Electric Cars and Alternative Energy Are the Best Ways to Fight Spikes in Oil Prices


Oil prices climbed to $111.14 a barrel on Monday following new Iranian threats to cut off oil supply to world markets by shutting down the Straits of Hormuz, a key transit route for nearly 20% of globally-traded oil. Last year’s unrest in Libya led to market shaking price spikes in the cost of petroleum. Both events demonstrate how turmoil in the Middle East and other unforeseeable global events can drive up oil prices. These unpredictable price spikes and supply shocks have a negative impact on the American economy and on our national security. 

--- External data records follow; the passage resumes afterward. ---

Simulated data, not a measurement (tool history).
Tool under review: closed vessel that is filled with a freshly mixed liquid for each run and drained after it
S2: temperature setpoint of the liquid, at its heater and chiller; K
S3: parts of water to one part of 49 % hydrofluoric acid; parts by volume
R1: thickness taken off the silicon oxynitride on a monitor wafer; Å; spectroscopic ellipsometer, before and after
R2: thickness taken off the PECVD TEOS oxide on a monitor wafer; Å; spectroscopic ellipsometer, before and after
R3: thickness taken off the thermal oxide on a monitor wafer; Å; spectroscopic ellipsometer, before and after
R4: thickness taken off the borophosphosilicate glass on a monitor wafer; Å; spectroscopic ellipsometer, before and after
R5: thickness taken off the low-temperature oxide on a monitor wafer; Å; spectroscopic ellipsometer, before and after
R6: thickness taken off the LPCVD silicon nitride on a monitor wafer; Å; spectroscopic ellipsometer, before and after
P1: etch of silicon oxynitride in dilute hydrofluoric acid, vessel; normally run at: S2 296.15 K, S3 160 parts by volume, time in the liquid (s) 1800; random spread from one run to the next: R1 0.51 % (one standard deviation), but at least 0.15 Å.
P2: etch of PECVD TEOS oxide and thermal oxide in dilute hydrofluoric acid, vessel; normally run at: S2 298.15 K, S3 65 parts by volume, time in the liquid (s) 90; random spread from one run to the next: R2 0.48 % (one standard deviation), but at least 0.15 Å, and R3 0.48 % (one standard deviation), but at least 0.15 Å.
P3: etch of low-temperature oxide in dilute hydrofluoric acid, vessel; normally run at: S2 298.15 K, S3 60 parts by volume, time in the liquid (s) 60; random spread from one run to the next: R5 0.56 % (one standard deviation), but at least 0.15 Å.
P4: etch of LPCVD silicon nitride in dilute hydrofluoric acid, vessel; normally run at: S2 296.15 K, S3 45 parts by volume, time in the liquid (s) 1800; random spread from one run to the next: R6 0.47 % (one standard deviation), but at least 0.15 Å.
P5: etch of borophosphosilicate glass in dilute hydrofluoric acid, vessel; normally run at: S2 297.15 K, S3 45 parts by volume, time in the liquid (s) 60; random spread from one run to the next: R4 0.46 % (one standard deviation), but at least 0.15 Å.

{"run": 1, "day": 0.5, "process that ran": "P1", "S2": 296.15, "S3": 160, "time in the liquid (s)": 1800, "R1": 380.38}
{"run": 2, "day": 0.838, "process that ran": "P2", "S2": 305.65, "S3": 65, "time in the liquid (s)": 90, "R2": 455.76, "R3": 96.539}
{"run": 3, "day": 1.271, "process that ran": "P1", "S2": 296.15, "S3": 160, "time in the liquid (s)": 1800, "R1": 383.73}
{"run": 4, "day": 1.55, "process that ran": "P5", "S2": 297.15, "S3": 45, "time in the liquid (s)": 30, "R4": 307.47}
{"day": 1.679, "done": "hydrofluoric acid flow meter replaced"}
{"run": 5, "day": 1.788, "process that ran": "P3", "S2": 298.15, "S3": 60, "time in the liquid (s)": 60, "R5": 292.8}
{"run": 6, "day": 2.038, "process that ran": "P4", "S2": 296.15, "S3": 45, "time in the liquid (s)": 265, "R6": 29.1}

According to the IMF, a $10 increase in the price of a barrel of oil reduces U.S. GDP growth by half of a percent. While the most visible economic effect may be seen at the pump, there are many other second order effects that lead to financial slowdown, such as higher food prices, increases in airline ticket prices, and increased costs for shipping goods.

For the U.S. military, a $1 rise in the cost of a barrel of oil equals $130 million of budget shortfall. Last year’s increase of $38 per barrel translates into $3 billion of budget uncertainty which in most cases means that flying, sailing, and training hours are cut short, decreasing the readiness of our armed forces.

A commonly offered solution to this problem is to drill for more domestic oil. “The Gulf [of Mexico] is ready to get back to work to help create jobs and lower gasoline prices,” said Washington Republican Doc Hastings, head of the House Natural Resources Committee following the oil price spikes seen during the Libyan unrest.

What he didn’t say is that the amount of oil the U.S. could drill would be small compared to world demand and that it would not make a dent in the market price of oil. In fact, whatever impact it might have would likely be offset by decreases in OPEC production. Clearly, it is not possible for the U.S. to drill its way out of the economic and security impacts of price and supply shocks. The answer is to decrease consumption of oil through efficiency and electric vehicles and to replace petroleum with alternative fuels — all approaches that the Obama administration has embraced.

Late last year, the Obama administration took a major step toward increased vehicle efficiency with its proposal to double auto fuel efficiency to 54.5 miles per gallon by 2025.

Current requirements dictate that automakers raise efficiency from 27 mpg today to 35.4 mpg by 2016. Beginning in 2017, automakers would be required to meet a 5% annual fuel efficiency improvement for cars and annual gains of 3.5-5% for light trucks (SUVs, pickups, and vans). Thirteen automakers have signed onto this landmark deal including General Motors, Ford, Chrysler, Toyota, and Honda.

The Obama administration has also taken an aggressive position on electric vehicles setting the goal of one million electric vehicles on the road by 2015. 

In the March 2011 Blueprint for a Secure Energy Future, the Obama administration also set important goals on alternative fuels. The blueprint committed to breaking ground on at least four commercial-scale cellulosic or advanced bio-refineries over the next two years and challenged the Secretaries of Agriculture, Energy, and the Navy to investigate how they might work together to speed the development of “drop-in” biofuels substitutes for diesel and jet fuels for both commercial and military applications.

With these measures, the Obama administration is putting the nation on the path to decreasing the risk that volatile oil prices pose to our economy and nationally security.